Clusters for Nothing and Nodes for Free

When the users are away, your company's legacy desktop systems can become a powerful temporary Linux cluster.

At Quantum Magnetics we do contract R&D. We often need to design silicon chips, simulate electromagnetic systems and analyze masses of data from field tests. When a single set of regression tests started taking longer than a working day to perform, coauthor Alex Perry found himself wondering how to get short-term access to a cluster. We describe here the sequence of steps that enabled us to set up an OpenMosix cluster with little effort and without having to purchase anything.

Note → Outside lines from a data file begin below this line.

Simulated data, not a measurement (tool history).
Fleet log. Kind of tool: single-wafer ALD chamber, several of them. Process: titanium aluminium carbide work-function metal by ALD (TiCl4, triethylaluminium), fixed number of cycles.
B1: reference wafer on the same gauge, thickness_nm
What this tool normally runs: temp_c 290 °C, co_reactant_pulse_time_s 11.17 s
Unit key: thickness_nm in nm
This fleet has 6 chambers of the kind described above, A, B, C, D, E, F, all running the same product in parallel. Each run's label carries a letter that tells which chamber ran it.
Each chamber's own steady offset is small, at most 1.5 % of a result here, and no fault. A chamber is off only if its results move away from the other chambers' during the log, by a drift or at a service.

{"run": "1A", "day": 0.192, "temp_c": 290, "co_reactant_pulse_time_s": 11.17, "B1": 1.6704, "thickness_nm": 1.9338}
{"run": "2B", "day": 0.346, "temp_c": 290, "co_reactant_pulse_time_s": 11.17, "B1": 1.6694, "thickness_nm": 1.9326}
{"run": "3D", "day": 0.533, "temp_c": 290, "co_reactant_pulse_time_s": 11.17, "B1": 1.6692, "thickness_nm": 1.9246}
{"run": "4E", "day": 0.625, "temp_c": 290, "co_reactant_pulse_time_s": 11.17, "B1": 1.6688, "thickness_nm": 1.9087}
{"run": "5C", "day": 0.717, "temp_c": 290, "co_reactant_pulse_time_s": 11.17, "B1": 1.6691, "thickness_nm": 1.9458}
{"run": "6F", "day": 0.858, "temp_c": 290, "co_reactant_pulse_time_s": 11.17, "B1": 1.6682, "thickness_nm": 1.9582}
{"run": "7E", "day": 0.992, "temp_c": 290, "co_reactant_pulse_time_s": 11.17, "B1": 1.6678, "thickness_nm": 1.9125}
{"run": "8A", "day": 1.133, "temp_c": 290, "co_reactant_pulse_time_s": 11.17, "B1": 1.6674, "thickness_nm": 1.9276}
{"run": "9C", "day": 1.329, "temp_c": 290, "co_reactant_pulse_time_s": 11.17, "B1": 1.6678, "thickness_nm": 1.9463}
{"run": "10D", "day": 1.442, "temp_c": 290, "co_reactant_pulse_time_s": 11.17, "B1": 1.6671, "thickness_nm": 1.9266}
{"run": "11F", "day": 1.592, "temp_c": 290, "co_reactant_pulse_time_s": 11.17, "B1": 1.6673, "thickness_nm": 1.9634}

Each productivity increase justified putting time into the next step of bringing up the company-wide cluster. We omit details here that are provided in the instructions and FAQs for each project (see the on-line Resources section), partly because things will have changed by the time the article goes to print and partly for brevity.

Choose an Application

The simplest applications to run on a cluster are command-line based and run as multiple instances on one computer. Applications don't have to be written specifically for Linux, because they could use WINE or another portability layer. If multiple instances are not possible, much more time has to be put into providing a virtual machine abstraction layer. It is worth checking your specific application before putting any effort into building a cluster to see whether it is capable of benefitting from an OpenMosix-based cluster.

Most of our logic code is written in Verilog partly because, as the joke goes, we can't type fast enough to use VHDL. Mainly, though, our reason is that a broader range of tools is available in Verilog. We use several closed-source place-and-route tools under Microsoft Windows, the runtime of which is tiny, so putting these on the cluster is not worth the effort. For simulation, we have both open- and closed-source options. It is convenient to use the graphical tools (all closed-source, unfortunately) that have IDE source-level debuggers when trying to track down a bug, but these either don't like clusters or have a hefty licensing price tag when running on a cluster. We use Icarus Verilog for non-interactive simulations, as regression testing is more than 99% of the total simulation workload. We like it because multiple simulators can run in parallel; each simulator is a single Linux process; the tool has its own public regression suite; the developers are helpful and responsive; and the syntax parser is paranoid and accurate.

The paranoia of the syntax parser flags a lot of problems for us. Many parsers simply select one interpretation of ambiguously written source, leading to incorrect behaviour that is effectively a bug. In contrast, Icarus immediately complains about ambiguities, and after we've made the tiny rewrite, the synthesized chip suddenly starts working the way that it was intended.

The developers for Icarus, by responding rapidly to bug reports and patches, enhance the value of the simulator in our work. We update from CVS to benefit from those almost-immediate source changes. In addition, it is much easier to standardize one virtual machine (the cluster) than to manage the versions on the individual workstations.

We run all our proprietary simulation tests immediately before and after a new version of Icarus is retrieved from CVS. About once a year, the simulation results are different, so we submit a bug report that localizes the problem to a test case outside our proprietary work. In this way, all our proprietary work acts as an additional regression suite for the Icarus Project without us having to make it available to our competitors. It also ensures that any official release of Icarus is useful to us.

In our engineering design work, we use make, as shown in Listing 1, to automate test execution and to manage all the Verilog source files, the reference implementation in C, validated test data, the pool of regression tests and all the simulation results.

Without the cluster, between six and ten hours were needed to complete all the dependencies that resulted from a minor change to a source file. Logic simulation usually is about a factor of a million slower than real life, so the regression simulates only about 20 milliseconds of time. The tests have to be selected carefully, because the board can run for as long as 30 seconds per use (about a year of simulation).